Most advice for trying to land a good job is overwhelming. Long gone are the days when your resume needed only a simple template that consisted of 12-point Times New Roman font, bullet points and one or two pages, maximum. These days, Buzzfeed highlights a wildly unconventional resume that landed some lucky lady a six-figure job on the spot or a list of 12 reasons why you must create a video resume.
When recruiters and hiring managers spend a reported six seconds on your resume, how can you possibly stand out? According to the experts, the key is to keep your resume straightforward yet professional, avoid linking to online profiles, which are often distracting and unnecessary, and focus on highlighting your skills, education and experience. In short, keep it simple!

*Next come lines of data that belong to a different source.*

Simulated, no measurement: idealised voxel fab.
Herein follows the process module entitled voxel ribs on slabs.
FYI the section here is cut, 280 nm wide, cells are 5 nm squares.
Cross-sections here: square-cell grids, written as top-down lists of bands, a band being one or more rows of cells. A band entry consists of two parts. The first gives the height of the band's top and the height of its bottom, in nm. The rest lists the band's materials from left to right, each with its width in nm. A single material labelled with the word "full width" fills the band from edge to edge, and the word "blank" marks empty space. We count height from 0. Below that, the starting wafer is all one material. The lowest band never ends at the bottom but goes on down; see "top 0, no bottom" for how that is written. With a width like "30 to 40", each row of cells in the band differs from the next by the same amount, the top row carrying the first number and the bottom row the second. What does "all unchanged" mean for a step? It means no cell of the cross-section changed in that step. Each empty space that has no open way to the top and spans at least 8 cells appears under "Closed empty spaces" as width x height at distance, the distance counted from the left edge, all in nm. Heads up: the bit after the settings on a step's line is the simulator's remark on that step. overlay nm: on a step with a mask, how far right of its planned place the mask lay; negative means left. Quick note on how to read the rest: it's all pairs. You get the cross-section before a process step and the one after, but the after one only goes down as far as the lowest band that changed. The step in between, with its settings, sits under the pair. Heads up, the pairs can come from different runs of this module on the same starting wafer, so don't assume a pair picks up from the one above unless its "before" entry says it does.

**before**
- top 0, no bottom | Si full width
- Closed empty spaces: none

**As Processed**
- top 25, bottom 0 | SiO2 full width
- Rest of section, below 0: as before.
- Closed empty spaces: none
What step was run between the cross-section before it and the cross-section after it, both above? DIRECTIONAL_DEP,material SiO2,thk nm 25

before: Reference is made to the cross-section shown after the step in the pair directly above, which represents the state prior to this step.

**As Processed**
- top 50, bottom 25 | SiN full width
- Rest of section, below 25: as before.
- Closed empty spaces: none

WOMEN IN NUMBERS: Nearly 80 Percent
When it comes to diversity in investments and startups, things look pretty bleak. According to a recent LinkedIn survey, nearly 80 percent of venture capitalist and startup founders admit they aren’t supporting initiatives to increase diversity among employees. That means if your resume says “John Smith,” you’re more likely to be hired on or invested in. Bummer.
That’s why we are excited about women who are saying damn the man and creating their own venture-capital companies. After all, investing in diverse teams and diverse portfolios is simply good business.
WOMAN TO WATCH: Stephanie Lampkin, Founder and CEO of Blendoor
When recruiters spend only six seconds scanning each resume, something tells me they’re not getting much. But even a name or headshot is enough to evoke certain biases. In fact, studies show that identical resumes baring only different names often result in a very different response rate from employers.
Luckily for job hunters, Stephanie Lampkin recognizes this as a key impediment to building diverse workforces and she’s doing something about it. Stephanie created a much-needed blind-recruiting application called Blendoor, which facilitates job matching based on merit, not outdated molds. Blendoor hides job-seeking candidates’ names, photos and age, so hirers’ unconscious bias is naturally removed.
Stephanie came up with the idea after eyeballing a Silicon Valley employee-diversity report, in which many high-level execs stated there are just not enough qualified women and women of color applying for tech jobs. Stephanie knew this was bogus. After all, women earn about 61 percent of U.S. academic degrees, but female representation in U.S. tech companies only amounts to about 23 percent.
Stephanie has a resume many of us would covet, boasting a science-and-engineering degree from Stanford and a master’s degree from MIT. She even learned how to code at 13 and was fluent in computer-programming languages by 15. Despite her remarkable qualifications, Stephanie, an African-American woman, went through eight rounds of interviews at a well-to-do tech firm in Silicon Valley before she was told she didn’t have a “technical enough” background for a role in software engineering. But instead of dwelling on that early rejection, Stephanie used her experience and brainpower to create a company that tears down such inherent biases in hiring.
The hope is that Blendoor makes hirers accountable. As Stephanie notes, “When you know you’re being watched, it makes you a little bit more conscious about what you’re doing.”
QUITE THE QUOTE
It’s easy to give up when you’re beaten down, when you’re told you’re not good enough or when you’re discriminated against because of your gender or skin tone. But don’t give up. As the first African-American woman elected to U.S. Congress, Shirley Chisholm, said:
“If they don’t give you a seat at the table, bring a folding chair.”